I have not tested the following, so only try it out on a small, COPIED, sample of a few files:

# Create output directory
mkdir output

# Crop all JPEG files, in parallel, storing result in output directory
parallel --dry-run magick {} -gravity center -extent "%[fx:h<w?h:w]x%[fx:h<w?h:w]" output/{} ::: *.jpg

If the commands look good, remove the --dry-run part to do it for real.

Answer 2

If you're using ImageMagick v7, Mark Setchell has provided a simple method above (or below). If you're using IMv6, you can crop the largest center square from any image using a command lke this...
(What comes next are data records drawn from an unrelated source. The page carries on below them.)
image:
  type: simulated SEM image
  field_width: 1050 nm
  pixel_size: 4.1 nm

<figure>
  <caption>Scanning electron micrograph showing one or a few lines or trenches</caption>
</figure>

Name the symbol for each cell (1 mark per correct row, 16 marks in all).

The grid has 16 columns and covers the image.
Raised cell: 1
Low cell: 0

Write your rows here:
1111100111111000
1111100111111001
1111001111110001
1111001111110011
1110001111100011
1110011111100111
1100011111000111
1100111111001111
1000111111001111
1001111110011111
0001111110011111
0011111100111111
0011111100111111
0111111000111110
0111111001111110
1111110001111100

convert input.png -set option:distort:viewport "%[fx:min(w,h)]x%[fx:min(w,h)]" \
    -distort affine "%[fx:w>h?(w-h)/2:0],%[fx:w<h?(h-w)/2:0] 0,0" output.png

That sets the output viewport size to the largest square you can crop from the input image. Then it adjusts the position of the input image so it is centered within that square viewport.

This command should work from a command prompt or script on most *nix systems. If you're using Windows, replace that continued line backslash "\" with a caret "^". If you're using a BAT script in Windows you'll also have to make all the single percent signs "%" into doubles "%%".

You can also simply change "convert" to "magick" to run this command using IMv7.